It’s one of the nation’s great mysteries, but not one that Icelanders are keen on investigating. Sometimes they find it insulting, but mostly they just don’t get what’s so funny.
It’s the old switcheroo, the tendency of Icelanders to replace the ‘v’ in any English word with a ‘w’ sound. Many argue that the common phonetic mishap doesn’t matter one bit. They can’t hear the difference, and anyway, no meaning is lost through this small alteration.
I’ve tried to explain why this substitution is funny, noting that it gives the speaker a very special sound that just happens to be comical to the American ear. But I’m actually not certain what it is; all I know is that for native English speakers, the first time they hear an Icelander make the v-to-w substitution, there is no going back.
I hear it everyday: awailable, wolleyball, wericose weins, and of course, the old favourite, wery. The latter is incredibly common and has now become part of my English-speaking life. Although there is sometimes a mutual switch in a v-for-a-w way (“How is the veather today?”), the ‘w’ replacement is by far the favourite.
To try to be fair, foreigners are not without their common and (I guess) uproarious mistakes. Has any foreigner out there ever done the good ol’ double-L sound where it was not needed, like in gallabuxur (jeans)? The conversation is brought to its knees.
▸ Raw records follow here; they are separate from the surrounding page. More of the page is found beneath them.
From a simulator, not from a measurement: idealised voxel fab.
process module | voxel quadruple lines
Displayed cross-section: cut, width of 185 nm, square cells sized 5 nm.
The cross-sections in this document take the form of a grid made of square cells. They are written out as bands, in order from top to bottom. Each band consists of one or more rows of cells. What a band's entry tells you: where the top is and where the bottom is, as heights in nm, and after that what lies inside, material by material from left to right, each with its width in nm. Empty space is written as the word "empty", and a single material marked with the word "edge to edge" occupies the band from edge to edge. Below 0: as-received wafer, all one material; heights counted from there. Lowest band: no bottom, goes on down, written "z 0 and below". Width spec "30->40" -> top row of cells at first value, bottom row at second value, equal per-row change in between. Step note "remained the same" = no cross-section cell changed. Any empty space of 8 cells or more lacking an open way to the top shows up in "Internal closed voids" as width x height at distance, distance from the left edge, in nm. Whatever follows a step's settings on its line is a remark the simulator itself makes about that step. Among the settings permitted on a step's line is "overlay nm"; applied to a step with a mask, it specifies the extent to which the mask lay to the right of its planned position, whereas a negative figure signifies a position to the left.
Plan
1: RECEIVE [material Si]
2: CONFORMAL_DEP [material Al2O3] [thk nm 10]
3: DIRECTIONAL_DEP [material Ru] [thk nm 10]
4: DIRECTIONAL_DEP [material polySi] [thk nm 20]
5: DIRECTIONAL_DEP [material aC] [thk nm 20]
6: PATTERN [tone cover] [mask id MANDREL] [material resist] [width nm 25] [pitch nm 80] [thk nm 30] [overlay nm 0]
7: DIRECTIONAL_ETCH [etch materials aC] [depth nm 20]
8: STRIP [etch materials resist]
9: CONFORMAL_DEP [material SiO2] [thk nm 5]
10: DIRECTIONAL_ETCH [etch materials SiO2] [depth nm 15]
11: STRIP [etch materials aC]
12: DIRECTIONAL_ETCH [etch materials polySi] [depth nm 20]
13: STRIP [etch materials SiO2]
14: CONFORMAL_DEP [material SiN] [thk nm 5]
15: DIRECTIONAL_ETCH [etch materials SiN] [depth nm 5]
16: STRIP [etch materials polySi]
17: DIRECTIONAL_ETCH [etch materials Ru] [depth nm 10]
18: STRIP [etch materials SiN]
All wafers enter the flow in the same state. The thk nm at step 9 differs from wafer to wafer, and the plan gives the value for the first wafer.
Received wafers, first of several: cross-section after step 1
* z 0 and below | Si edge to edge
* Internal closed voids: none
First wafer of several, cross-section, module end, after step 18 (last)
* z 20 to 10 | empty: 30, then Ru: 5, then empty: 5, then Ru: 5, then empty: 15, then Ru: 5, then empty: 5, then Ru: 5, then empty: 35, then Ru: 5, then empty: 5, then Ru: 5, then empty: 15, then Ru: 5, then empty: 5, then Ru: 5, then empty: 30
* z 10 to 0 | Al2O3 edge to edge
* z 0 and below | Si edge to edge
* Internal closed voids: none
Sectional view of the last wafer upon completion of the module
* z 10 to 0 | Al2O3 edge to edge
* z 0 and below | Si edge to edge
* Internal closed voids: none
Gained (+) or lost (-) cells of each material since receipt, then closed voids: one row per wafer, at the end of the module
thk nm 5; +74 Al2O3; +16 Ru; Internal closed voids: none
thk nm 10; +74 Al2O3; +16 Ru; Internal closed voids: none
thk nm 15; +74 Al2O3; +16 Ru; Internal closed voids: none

Actually, no Icelander really cares when things like that happen. It’s not that funny to them, which is why it seems even worse to laugh when an Icelanders tells you that, for example, it’s wery nice to see you.
But there are times when the magic ‘w’ simply cannot and, for the sake of humour, should not be ignored. I recently stayed in Borgarnes, opting to spend an evening at Motel Venus. This one was unbeatable as far as bang-for-your-buck action with the w-switch. I mean, we’ve got the word weiner, and we’ve got the word penis…how has the word “wenus” been awoided until now? It’s headed for the W Hall of Fame.
Sometimes I just slip the ‘w’ in for entertainment value. I can’t stop. And I’ve been told time and time again that no one will notice, which makes it the perfect harmless amusement. If there’s another native English speaker around, even better.
Sure it sounds faintly wicked and, okay, not that exciting as far as practical jokes go. But foreigners need some way to entertain themselves at parties where everyone is speaking that crazy island language.